I'm currently developing a remote job scheduler on perl. It has to connect via ssh to x servers and execute already defined jobs/jobs groups.
I use Net:SSH2 which is build upon libssh2.
My program usually works fine with like 400/500 servers, but when i try to run the basic uptime
command on 1000 servers, one or more of my threads hangs and never finishes, or like 30 minutes after.
It's random : sometimes it finishes on time, sometimes not.
I tracked the problem as coming from this Net::SSH2 command : $in .= $buf while $chan->read( $buf, 10240 );
Here is the full code of the connection :
my $chan = $this->{netssh2}->channel() or die $!;
$chan->blocking(1);
$chan->exec($command);
my ($in,$err,$buf,$buf_err);
$in .= $buf while $chan->read( $buf, 10240 );
$err .= $buf_err while $chan->read( $buf_err, 10240, 1 );
$chan->send_eof;
1 while !$chan->eof;
$chan->wait_closed;
I then downloaded a Net::SSH2 source package and modified the C-perl linking (xs) file.
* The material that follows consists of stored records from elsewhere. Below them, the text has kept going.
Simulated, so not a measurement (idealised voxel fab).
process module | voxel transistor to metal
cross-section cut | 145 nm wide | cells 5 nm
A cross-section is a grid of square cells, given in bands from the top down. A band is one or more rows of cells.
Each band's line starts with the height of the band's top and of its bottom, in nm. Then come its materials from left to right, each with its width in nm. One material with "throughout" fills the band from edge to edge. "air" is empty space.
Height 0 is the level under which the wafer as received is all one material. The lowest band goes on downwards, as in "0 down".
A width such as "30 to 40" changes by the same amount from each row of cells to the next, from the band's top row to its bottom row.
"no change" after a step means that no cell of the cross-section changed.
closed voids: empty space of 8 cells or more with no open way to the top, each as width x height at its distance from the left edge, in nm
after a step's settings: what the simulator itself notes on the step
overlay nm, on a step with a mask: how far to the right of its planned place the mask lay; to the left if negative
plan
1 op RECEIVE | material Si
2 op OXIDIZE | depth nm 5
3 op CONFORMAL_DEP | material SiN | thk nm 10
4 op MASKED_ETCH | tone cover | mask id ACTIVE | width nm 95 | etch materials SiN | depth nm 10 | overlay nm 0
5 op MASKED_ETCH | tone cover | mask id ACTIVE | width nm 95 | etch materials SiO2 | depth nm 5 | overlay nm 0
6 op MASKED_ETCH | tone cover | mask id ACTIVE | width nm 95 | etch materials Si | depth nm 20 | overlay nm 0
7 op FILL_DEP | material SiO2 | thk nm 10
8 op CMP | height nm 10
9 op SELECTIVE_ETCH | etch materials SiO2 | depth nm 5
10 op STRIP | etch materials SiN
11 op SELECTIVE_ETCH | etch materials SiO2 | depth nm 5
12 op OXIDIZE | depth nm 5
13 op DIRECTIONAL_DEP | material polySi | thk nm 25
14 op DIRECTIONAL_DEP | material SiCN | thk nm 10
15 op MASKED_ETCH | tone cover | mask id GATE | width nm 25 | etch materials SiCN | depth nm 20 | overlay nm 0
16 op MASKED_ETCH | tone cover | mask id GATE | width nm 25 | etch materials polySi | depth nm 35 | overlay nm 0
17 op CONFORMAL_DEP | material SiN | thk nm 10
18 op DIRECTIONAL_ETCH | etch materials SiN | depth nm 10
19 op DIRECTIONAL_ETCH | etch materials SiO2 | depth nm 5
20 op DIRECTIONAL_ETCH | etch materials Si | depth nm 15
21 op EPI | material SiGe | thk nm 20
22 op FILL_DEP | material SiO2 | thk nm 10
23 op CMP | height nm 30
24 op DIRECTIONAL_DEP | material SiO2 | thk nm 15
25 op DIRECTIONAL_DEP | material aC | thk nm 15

It showed me that the problem comes from this line :
count = libssh2_channel_read_ex(ch->channel, XLATEXT, pv_buffer, size);
This command comes with the libssh2 library : http://www.libssh2.org/libssh2_channel_read_ex.html
Sometimes (about 1 in 1000 times) the program enters this read and never leaves. Servers affected are differents most of the time.
Do you have any idea what I should be looking for/checking ? I've been working on this for a few day, I'd like an external advice very much :)